Originally published by Tor Horror in 1988, Elizabeth Engstrom’s unusual and compelling vampire novel, Black Ambrosia, has been republished (with an introduction by Grady Hendrix) by Vallencourt Books as part of their new Paperbacks from Hell series. Unfolding as an insular journey into the heart of darkness, Engstrom’s sophomore novel is as seductive as it is unsettling; every turn of a page beckons the reader ever further into dark, lurid realms of twisted psychology and sensual, bloody violence. It tells of Angelina, a troubled young woman who, after the death of her mother, sets off on a journey across the United States. To where, she isn’t sure; but she is curious to find a place for herself in the world and to know what it feels like to belong somewhere.

The story, populated with lost souls and sinister predators, unfolds within a lonely world of desolate highways, small towns, shadowy apartments, truck stops and dingy diners. Angelina lives a transitory life, only ever briefly knowing the kind of security and stability she believes she should crave. Her isolated journeys through small towns, acquiring various companions for a short time before setting out alone again, speaks to the purgatorial, liminal realms she inhabits. We’re privy to her internal world, her thoughts conveyed to us via the first-person narrative, and so we come to understand her motives, her desperation, her euphoria. Despite the horrific acts she commits, we are still invited to consider her vulnerability, as Engstrom ensures she is rendered a complex and sympathetic - if extremely flawed and unreliable - narrator.
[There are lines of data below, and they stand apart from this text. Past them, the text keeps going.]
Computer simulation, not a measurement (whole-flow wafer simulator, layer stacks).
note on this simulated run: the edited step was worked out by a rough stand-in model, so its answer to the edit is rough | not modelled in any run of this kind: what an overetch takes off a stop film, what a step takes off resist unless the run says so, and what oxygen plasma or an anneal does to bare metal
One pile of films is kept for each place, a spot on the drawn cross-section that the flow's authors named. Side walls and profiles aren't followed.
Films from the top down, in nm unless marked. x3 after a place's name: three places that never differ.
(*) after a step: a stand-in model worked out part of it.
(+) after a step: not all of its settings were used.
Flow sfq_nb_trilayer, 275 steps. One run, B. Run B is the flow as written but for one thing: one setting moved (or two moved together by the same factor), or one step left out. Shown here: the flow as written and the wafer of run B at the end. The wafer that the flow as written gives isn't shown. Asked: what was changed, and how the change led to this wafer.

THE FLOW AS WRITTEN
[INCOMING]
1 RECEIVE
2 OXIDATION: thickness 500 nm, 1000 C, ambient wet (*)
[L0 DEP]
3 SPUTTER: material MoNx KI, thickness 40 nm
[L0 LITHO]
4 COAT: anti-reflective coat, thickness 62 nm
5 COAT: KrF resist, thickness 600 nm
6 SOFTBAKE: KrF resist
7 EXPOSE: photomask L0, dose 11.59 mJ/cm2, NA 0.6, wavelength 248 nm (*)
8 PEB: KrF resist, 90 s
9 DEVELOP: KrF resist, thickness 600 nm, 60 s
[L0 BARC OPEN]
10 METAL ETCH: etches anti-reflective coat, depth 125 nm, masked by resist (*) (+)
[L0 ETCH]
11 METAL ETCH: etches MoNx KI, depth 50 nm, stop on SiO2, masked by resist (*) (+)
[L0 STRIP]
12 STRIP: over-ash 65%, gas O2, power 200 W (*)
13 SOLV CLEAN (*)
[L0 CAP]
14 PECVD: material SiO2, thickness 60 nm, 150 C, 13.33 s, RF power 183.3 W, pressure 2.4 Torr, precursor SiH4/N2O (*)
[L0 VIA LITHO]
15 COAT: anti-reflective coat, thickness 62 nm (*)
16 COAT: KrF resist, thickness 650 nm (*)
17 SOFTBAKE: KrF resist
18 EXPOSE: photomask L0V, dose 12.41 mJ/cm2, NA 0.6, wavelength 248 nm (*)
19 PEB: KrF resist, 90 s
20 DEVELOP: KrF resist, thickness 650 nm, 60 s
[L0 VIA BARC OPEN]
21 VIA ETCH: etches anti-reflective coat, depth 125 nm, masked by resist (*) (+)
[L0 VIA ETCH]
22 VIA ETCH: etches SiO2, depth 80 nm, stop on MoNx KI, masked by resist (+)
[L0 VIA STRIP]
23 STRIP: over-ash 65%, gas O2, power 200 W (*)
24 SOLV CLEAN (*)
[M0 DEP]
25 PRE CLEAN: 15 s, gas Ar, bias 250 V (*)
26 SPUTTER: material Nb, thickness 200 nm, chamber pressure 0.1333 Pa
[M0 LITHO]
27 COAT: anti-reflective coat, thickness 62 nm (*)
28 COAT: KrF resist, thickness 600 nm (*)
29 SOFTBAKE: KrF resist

While Angelina develops an aversion to daylight, sleeps in a homemade coffin, and kills several people by biting their necks and gorging herself on their blood, Black Ambrosia is not a typical vampire novel. Engstrom maintains focus on Angelina’s inner life, exploring her motivations as well as her reactions to the transgressions she commits. It’s never clear why or how Angelina becomes a vampire, she simply seems to will it so or just believe it to be so. The catalyst is when she kills a man in self-defence and then afterwards contemplates how this makes her feel before she eventually claims her next victim. And then another, and another… Engstrom eases us into Angelina’s thought process but always ensures a sense of ambiguity remains throughout. We are provided with the perspective of other characters who interact with her, their perceptions (relayed to us at the end of each chapter) usually offer a very different take on proceedings, and this creates tension throughout. Angelina's actions and reasoning could be the result of a decline in her mental health, instigated by her mother’s death and her subsequent decision to leave home. She has difficulty interacting and connecting with people, and maintaining relationships, which could also stem from her grief. Engstrom’s characterisation of Angelina enshrouds proceedings with a real sense of introspection and ambiguity, as the character’s inner conflict is explored and always to the fore. While she is by turns resilient, self-reliant, lonely, and desperate, a temptress and a murderer, she’s also a teenager, and a vulnerable one at that.

Engstrom offers up moments of sensual carnality and abject horror, grounded in a sense of unavoidable tragedy and without ever descending into overwrought melodrama. Angelina may be a creature of the night but she is also all too human in her longing for a sense of normalcy, security, belonging and purpose. Engstrom subtly parallels vampirism with ideas regarding addiction and self-destruction as Angelina is driven by a constant, innate need, exuding a reckless self-destruction matched only by a sense of self-preservation, a willingness to sacrifice everything she has built for herself when her desires must be sated. She’s driven by a voice only she can hear. The voice of someone who whispers to her, compels her. The disembodied voice she hears, referred to only as ‘Her’, could be herself, it could be a sense of disassociation, though Engstrom teases us with ideas of an outside influence, perhaps an individual or even a cult, maintaining a strong level of ambiguity which taunts and tantalises throughout.

Overshadowed by the popularity of Anne Rice’s vampire novels at the time, with their melancholy characters and opulent Gothic melodrama, Engstrom’s novel takes a very different approach, grounding her story in drab, working class communities with people going about their mundane lives unknowing of the predator in their midst. She uses Angelina’s plight to ruminate on themes such as addiction and abuse. It’s kitchen-sink vampirism. Angelina’s ‘lair’ is a small, one bedroom basement flat, where her homemade coffin sits on her kitchen table and the place is overran with cats and rats. That said, there are ambiguous hints of the supernatural throughout, and several nods to Bram Stoker’s Dracula, specifically in the seemingly psychic connection Angelina shares with former lover and nemesis Boyd, as they appear to momentarily and sporadically see things from each other’s eyes. He assumes the role of vampire hunter, tracking her across the country.

With its enticing amalgamation of character study and haunting, cross-country odyssey, as Angelina encounters humanity in all its shades and varieties, Black Ambrosia is a striking and unusual novel. It is as much about a lonely vampire as it is about a lost and directionless young woman whose life has slipped through the cracks of society and into the mire of addiction and hopelessness.